I completely agree as would most people that the U.S. should have a more active role in helping the environment. Our country and China are the biggest oil consumers out of any other country in the world, so it is our responsibility to work on possible solutions NOW, and start putting them into an active role. I am sick of all the talk, talk, talk, we have talked about alternative energy, and finding renewable resources, but very little has been done to start making a global impact. We are killing the islands in the Pacific as we speak by becoming a factor in global warming. Because of our massive amounts of pollution, we are one of the main reasons global warming is rapidly increasing, and because of this such island nations in the Pacific are already seeing damage to their crops and waters rising into villages. 2009 has to be the year to stop all the talking, and start the action! I hope Obama will play a vital role in the action part, as he talked about many times on his campaign.
The United States must play a more active role in international efforts to preserve and protect the environment. As a world leader, how can we not take a leading role in the effort to save the very planet? As the country that continues to utilize the vast majority of natural resources, how can we not make a greater effort to address environmental issues? Despite our current economic crises, much of the world still looks to the United States for leadership, and we have to provide it in this most crucial concern. Raising international awareness, working cooperatively with other nations, and using American science and ingenuity to solve environmental problems are all measures we can and should take to a greater extent.
I couldn't agree more with this statement. The United States is one of the world's most virulent polluters. Americans have profited handsomely from industries that impact the environment and wreak global consequences. It is only fair and equitable that the U.S. does its fair share of working to support environmental preservation efforts.
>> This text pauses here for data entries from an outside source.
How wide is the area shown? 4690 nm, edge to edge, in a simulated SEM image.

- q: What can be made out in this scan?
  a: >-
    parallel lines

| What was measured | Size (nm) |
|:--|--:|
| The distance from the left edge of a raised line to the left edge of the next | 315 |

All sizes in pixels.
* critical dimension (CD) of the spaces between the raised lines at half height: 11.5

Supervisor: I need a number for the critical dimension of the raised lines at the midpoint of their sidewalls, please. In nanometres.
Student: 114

From the tone of your question, I will assume this is some type of debate prompt. I think that you are going to have to make some interesting choices, depending on the side on which you fall. If you are going to argue that the U.S. should play a larger role in international environmental efforts, I think you are going to talk about how the U.S. was and has always been a major force in bringing the issue of environmental awareness to the forefront. (See Rachel Carson's work Silent Spring, although the roots of American environmentalism can be traced to the Transcendentalist thinkers and, of course, the Native Americans. Our history as a nation has included environmental awareness.) You will also probably argue that in taking a more active role in environmental protection, we can set the tone for other nations to follow. Here you might cite evidence/ analysis that suggests that other nations follow our social examples and behaviors. I would think that your last point would be that the environment is a pressing enough issue that the time for focusing on this issue would have to be now. Your thoughts here to support would be the belief that polar icecap melting, global warming, and other ominous environmental trends demand us to take more action right here, right now. Turning to anything from environmental action groups such as Greenpeace would work here (Activists this weekend hoisted a banner over Mount Rushmore, and researching this act will give you information to advance the argument of "right now, right here.")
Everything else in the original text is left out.